We deserve everything coming to us. Trump included.

Jan. 9, 2017, 8:19 p.m.
Posts: 0
Joined: April 8, 2011

The home owner grant is great news

Jan. 9, 2017, 8:47 p.m.
Posts: 11666
Joined: June 4, 2008

Although an official announcement isn’t expected until tomorrow, it’s anticipated homeowners could apply for a $570 tax break if their property is valued somewhere under that figure.

It’s great news for anyone above the current threshold but struggling to pay their property taxes.

I may be a little slow, but I have trouble reconciling the above with the below:

It appears a threshold to claim BC’s homeowner grant may be bumped up to $1.6 million from the current $1.2 million cap

Sooooo… $500 is make-or-break for people sitting on million dollar properties.

What a time to be alive.

Jan. 9, 2017, 9:07 p.m.
Posts: 689
Joined: Nov. 23, 2002

Although an official announcement isn’t expected until tomorrow, it’s anticipated homeowners could apply for a $570 tax break if their property is valued somewhere under that figure.

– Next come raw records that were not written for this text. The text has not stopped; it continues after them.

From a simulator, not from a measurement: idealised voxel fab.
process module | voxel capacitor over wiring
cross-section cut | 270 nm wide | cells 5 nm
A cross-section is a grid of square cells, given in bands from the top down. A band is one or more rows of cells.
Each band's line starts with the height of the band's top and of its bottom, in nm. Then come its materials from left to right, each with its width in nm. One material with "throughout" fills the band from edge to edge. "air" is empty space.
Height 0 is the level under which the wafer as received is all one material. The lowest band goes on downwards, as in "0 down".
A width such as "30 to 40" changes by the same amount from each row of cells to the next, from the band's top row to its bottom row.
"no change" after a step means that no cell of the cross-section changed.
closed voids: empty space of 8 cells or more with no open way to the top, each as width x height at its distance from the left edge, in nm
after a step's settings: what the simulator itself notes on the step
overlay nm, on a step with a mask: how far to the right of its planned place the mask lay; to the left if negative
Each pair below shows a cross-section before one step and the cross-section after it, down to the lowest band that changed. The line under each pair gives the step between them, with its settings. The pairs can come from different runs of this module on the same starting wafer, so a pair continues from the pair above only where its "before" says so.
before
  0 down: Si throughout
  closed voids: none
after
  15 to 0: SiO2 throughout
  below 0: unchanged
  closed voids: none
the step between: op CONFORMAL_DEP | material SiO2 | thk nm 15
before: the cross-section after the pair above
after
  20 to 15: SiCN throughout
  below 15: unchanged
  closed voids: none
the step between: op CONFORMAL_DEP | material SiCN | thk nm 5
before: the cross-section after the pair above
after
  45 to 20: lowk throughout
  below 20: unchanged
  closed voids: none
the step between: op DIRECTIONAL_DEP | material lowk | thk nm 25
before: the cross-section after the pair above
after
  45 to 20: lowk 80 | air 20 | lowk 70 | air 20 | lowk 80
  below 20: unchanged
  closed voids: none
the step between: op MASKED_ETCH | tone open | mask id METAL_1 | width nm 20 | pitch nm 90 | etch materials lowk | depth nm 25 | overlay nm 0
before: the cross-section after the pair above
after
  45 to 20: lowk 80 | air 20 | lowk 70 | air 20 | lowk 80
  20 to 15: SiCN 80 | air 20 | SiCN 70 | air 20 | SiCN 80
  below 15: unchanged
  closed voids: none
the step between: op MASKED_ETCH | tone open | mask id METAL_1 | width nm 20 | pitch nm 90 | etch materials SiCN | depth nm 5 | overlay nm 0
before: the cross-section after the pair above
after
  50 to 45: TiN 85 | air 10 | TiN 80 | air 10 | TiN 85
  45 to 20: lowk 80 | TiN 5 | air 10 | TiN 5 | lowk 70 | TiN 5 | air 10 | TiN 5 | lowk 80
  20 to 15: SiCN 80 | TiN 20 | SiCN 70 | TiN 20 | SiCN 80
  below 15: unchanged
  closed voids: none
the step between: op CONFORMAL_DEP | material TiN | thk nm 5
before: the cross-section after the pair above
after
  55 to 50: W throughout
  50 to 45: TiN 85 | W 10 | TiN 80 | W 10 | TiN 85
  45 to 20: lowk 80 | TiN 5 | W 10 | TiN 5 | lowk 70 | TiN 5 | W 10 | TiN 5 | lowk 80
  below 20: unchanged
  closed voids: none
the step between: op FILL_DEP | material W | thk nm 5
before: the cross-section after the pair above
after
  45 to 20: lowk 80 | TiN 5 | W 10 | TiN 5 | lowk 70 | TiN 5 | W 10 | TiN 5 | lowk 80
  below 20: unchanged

It’s great news for anyone above the current threshold but struggling to pay their property taxes.

I may be a little slow, but I have trouble reconciling the above with the below:

It appears a threshold to claim BC’s homeowner grant may be bumped up to $1.6 million from the current $1.2 million cap

Sooooo… $500 is make-or-break for people sitting on million dollar properties.

What a time to be alive.

lol - quoted for epicness

I'm not a human in real life, I just play one on the internet. 

Jan. 9, 2017, 9:13 p.m.
Posts: 14642
Joined: Nov. 20, 2002

I may be a little slow, but I have trouble reconciling the above with the below:

Sooooo… $500 is make-or-break for people sitting on million dollar properties.

What a time to be alive.

if you owned a property for 20 or 30 years in Point grey that you bought for what is now chicken feed or maybe you inherited it ?

the lot can now be easily worth 3 or 4 million

Jan. 9, 2017, 9:24 p.m.
Posts: 689
Joined: Nov. 23, 2002

if you owned a property for 20 or 30 years in Point grey that you bought for what is now chicken feed or maybe you inherited it ?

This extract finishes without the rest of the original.